Organizing & Speaking at Tech Conferences

About this site

I’m Rachel Andrew - a web developer, author and frequent speaker. I presented at ConfConf - a conference for conference organizers - in May 2016. I was asked to talk about what speakers needed to help them have a great conference and be their best at the event. As I didn’t want the talk to be all about what I personally like, I opened up a survey.

The results of that survey were enlightening to me as well as for the conference organizers who heard that talk. I felt that the things people had shared deserved a wider audience than the people at that conference so the bulk of the content on this site is quotes taken from that survey. I’ve edited only to anonymize comments, and have chosen to only “name names” when the story is a positive one - giving credit where it is due.

Speakers Said

Tech conferences that don’t have a separate wifi network for speakers during presentations – usually live coding demos – are providing a bad experience for speakers and attendees, because network issues are disruptive during a talk.
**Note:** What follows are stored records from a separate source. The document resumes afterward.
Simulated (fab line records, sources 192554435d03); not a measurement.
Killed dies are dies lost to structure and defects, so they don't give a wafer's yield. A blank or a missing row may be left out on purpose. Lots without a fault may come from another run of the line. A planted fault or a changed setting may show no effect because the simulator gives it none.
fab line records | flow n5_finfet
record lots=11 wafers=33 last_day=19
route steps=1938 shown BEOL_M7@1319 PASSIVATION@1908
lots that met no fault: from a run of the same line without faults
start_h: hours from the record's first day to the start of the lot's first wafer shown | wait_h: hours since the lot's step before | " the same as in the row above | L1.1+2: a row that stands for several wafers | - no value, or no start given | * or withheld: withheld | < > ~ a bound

I love speaker dinners and various parties. Knowing that there are planned opportunities for networking makes it more pleasant. There are way too many conferences to choose from, so I might as well choose those that are fun.

Recently I had a conference want to send me back on a flight the last day of the conference meaning I would miss it, that made me sad, also no breakfast included in the hotel, which can be stressful first thing in the morning, not something I need when i’m essentially working.

I was scheduled dead last on a Sunday night at 5pm (I know, someone has to do it)… not only did they do nothing to encourage people to stay, the organizers even started packing up the hall before I was done!

One event would only pay for the cheapest airfare for a long-haul international flight–to fly on my preferred group of airlines, I had to cover $400 myself.

At some small community events because they are in bars, attendees gather around tables which makes it hard for a visiting speaker to sit as everybody is in groups where they all know each other (especially if you’re a bit nervous and shy like me!).